Mixed Numerical Index Laws
Combine product, quotient, power-of-a-power, zero and negative indices on numerical bases. Finish every answer with a positive index.
Printable Worksheets
Print or save as PDF — or build a custom worksheet from any module's questions.
Without using a calculator, predict the value of $\dfrac{2^5 \times 2^{-3}}{2^4}$. What single power of 2 should you get? Convert any negative index to a fraction at the end.
When an expression mixes several index laws on the same base, work it in one column at a time: simplify the numerator, simplify the denominator, then subtract the indices. Apply zero and negative index rules last.
For one base $a$, use $a^m \times a^n = a^{m+n}$, $\dfrac{a^m}{a^n} = a^{m-n}$, $(a^m)^n = a^{mn}$, $a^0 = 1$ and $a^{-n} = \dfrac{1}{a^n}$. Combine indices by adding above the line and subtracting the bottom from the top. Finish with a positive index.
Know
- All five index laws on a single base
- Order of combining indices
- How to write final answers without negative indices
Understand
- Why same-base expressions collapse to one power
- Why $a^0 = 1$ acts as “no contribution”

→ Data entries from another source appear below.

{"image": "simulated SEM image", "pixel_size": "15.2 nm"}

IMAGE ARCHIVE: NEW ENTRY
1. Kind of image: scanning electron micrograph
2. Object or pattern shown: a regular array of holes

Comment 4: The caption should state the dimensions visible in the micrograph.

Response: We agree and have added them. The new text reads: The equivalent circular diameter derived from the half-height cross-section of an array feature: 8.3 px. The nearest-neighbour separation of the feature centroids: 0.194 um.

- Why a negative answer index becomes $\tfrac{1}{a^n}$
Can Do
- Simplify $\dfrac{2^5 \times 2^{-3}}{2^4}$ to $\tfrac{1}{4}$
- Simplify $(3^{-2})^3 \times 3^4$ to $\tfrac{1}{9}$
- Evaluate $\dfrac{5^2 \times 5^0}{5^{-1}}$
Wrong: “$\dfrac{2^5 \times 2^{-3}}{2^4} = 2^{5 \times -3 - 4} = 2^{-19}$.” Adding has been replaced with multiplying.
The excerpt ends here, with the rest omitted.